I remember the first time I ever stepped on McMaster University grounds as a freshman. As I examined the trod of a multitude of footsteps all with a sense of direction, a feeling dawned upon me. I felt invisible.
It felt like déjà vu. I thought to myself, “Is this going to be high school all over again?” As I took a deep breath, ready to accept the reality that my appearance had assigned to me, something unexpected happened. Someone stopped and said hello.
Flabbergasted as I was, I almost thought that I was not the one being spoken to, but it turned out that someone cared enough to stop and talk. Then another feeling dawned upon me, one opposite to that of feeling invisible.
After talking to this pleasant stranger for a while, she directed me to the building I was looking for. This act of kindness that was shown unto me made me see things in a new light.
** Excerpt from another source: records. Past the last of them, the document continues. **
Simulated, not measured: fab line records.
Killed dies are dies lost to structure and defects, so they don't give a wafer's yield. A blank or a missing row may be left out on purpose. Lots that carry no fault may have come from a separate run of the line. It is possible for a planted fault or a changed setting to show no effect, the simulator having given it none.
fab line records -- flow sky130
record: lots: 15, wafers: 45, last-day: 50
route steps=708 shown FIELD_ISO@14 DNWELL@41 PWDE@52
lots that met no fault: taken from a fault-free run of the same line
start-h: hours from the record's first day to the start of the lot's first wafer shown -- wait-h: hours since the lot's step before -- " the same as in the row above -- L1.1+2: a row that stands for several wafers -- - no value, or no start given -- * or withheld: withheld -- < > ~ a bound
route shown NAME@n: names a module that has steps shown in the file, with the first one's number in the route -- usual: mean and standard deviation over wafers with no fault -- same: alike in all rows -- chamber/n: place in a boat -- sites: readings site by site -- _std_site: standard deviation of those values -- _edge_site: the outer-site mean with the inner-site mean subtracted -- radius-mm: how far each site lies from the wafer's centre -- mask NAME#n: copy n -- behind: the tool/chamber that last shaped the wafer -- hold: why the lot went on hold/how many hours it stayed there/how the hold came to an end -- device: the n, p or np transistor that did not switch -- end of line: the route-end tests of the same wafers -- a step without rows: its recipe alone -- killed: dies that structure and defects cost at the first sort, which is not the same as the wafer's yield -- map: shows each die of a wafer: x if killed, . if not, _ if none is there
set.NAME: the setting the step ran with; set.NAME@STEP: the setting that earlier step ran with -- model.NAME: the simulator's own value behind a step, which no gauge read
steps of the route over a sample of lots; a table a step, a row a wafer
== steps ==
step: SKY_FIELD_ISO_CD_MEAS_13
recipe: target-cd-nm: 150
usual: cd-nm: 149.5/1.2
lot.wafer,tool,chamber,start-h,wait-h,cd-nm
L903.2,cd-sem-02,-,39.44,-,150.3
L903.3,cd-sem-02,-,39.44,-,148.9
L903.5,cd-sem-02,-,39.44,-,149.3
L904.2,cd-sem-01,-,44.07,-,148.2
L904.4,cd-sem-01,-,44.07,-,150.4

Suddenly I noticed the freshly cut grass and how its greenness showcased the life I was about to start, it radiated out energies unexplained and perhaps showed me a timeline of how much I was going to grow.
The blue sky stood out without a single shadow of obstruction. It made me see clearly a form of tranquilizing peace that filled the air, the youthful exuberance that clouded the campus, and, most importantly, it gave me hope.
There was the humming of birds, the chattering and grunts of squirrels, the whisper of the leaves in the trees, the screams and laughter of students on campus and the smiles that where thrown my way. All this contributed to the feelings of anticipation and optimism that built up within me.
As I tried to navigate my way around, trying to find my way to my first class, there were always people willing to give me a helping hand.
As I approached my first class, the hall was so big, and yet I felt seen even when no one was looking. As we all settled for our first class, I looked around and examined my peers closely, my 2015 class of elites.
The thrill, the excitement of welcome week made it all in all worth it. There were a lot of exciting events and a lot of student representatives willing to advise my peers on our journey through our freshman year.
I do admit that transiting from high school to university was not easy. The curriculum was far more loaded and much harder than that of high school. But McMaster University is a place where teachers are willing to help smoothen our transition and make our academic careers a success.
I believe that we have two families in this life, the family we are born into and the family we choose. McMaster University soon became home to me and we were all family to one another. I met the most amazing people and my experience through my freshman year cannot be overstated.
Many times I fell, and I arose stronger. After a while I was not afraid of falling anymore because there was always a soft landing waiting for me, but more importantly a chance to rebound stronger.
Now, freshman year is over and I am not afraid of the bumps that I would encounter while transiting to my sophomore year because I know that I have a family willing to help me through.
When I look in the mirror, the image of my growth for the past year is personified. I actually see a reflection looking back at me. I do not feel invisible anymore. My family here on campus helped me discover myself.
As we transit to another year, we all hold our breaths in anticipation and eagerness as we await the next freshman class that is coming to fill the vacuum we are leaving behind. If only they knew what a journey they are all in for. Well, I guess they will just have to wait to find out.